Suffolk running club draws Strava reindeer and sleigh

Reindeer map Image copyright Neal Hardwick/Strava
Image caption The route's creator Neal Hardwick said he found a roundabout for Rudolph's nose, and worked from there

Runners are taking to the streets - and "a bit of mud" - to cover a 10-mile (16km) route in the shape of a virtual reindeer and sleigh.

Kesgrave Kruisers, based in Suffolk, used exercise and route-sharing app Strava to create the image on a map.

Neal Hardwick from the group spent two hours designing the Rudolph-inspired route, finished by more than 80 people and a dog in two sets of runs so far.

About 100 club runners are expected to have completed it by Christmas.

Mr Hardwick first ran part of the route last year, using it as an image on his family Christmas cards, and extended it by adding a sleigh this year.

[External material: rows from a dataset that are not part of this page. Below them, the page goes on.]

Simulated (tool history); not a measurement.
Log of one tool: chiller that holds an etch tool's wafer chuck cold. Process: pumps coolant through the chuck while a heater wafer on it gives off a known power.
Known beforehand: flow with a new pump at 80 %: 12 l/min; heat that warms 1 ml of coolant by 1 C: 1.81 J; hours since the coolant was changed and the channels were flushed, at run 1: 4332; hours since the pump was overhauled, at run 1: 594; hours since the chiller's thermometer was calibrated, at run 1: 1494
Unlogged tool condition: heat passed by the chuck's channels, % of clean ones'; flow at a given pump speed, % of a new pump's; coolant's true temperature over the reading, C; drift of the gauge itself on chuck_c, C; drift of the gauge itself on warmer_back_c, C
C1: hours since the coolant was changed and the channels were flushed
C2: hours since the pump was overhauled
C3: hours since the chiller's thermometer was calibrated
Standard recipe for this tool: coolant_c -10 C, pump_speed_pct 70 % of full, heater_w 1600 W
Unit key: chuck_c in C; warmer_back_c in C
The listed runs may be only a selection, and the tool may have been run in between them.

Image copyright Kerry Watson
Image caption Neal Hardwick designed the route using the app Strava

"When I was planning it, I saw a roundabout and I thought of using it as Rudolph's nose," said the 41-year-old IT worker from Kesgrave, near Ipswich.

"Then I worked backwards to find roads that could be his legs, his antlers and so on."

The reindeer part of the run covers 4.5 miles (7.25km), with a further 5.5 miles (8.85km) needed to complete the sleigh, "which was a bit muddy".

Image copyright Kesgrave Kruisers
Image caption Twenty-two runners and a dog completed the first run, with 60 following in their footsteps in a second set of runs on Thursday

It takes about two hours at an even pace, allowing runners at different speeds to join in.

Mr Hardwick has also run a route in the shape of a Santa face, and is already looking for designs for next Christmas.

"I'm not remotely artistic," he said, explaining where he gets his inspiration. "I can't draw - I just do it through sheer perseverance."

Image copyright Strava/Neal Hardwick
Image caption Neal Hardwick ran this 15.5-mile Santa design on his own

Earlier this month, a cyclist created a virtual reindeer on the streets of London after completing a 79-mile route, plotted out on an online map.

Anthony Hoyte, from Cheltenham, also cycled to create the outline of a snowman in 2017, and last year he made a picture of Father Christmas.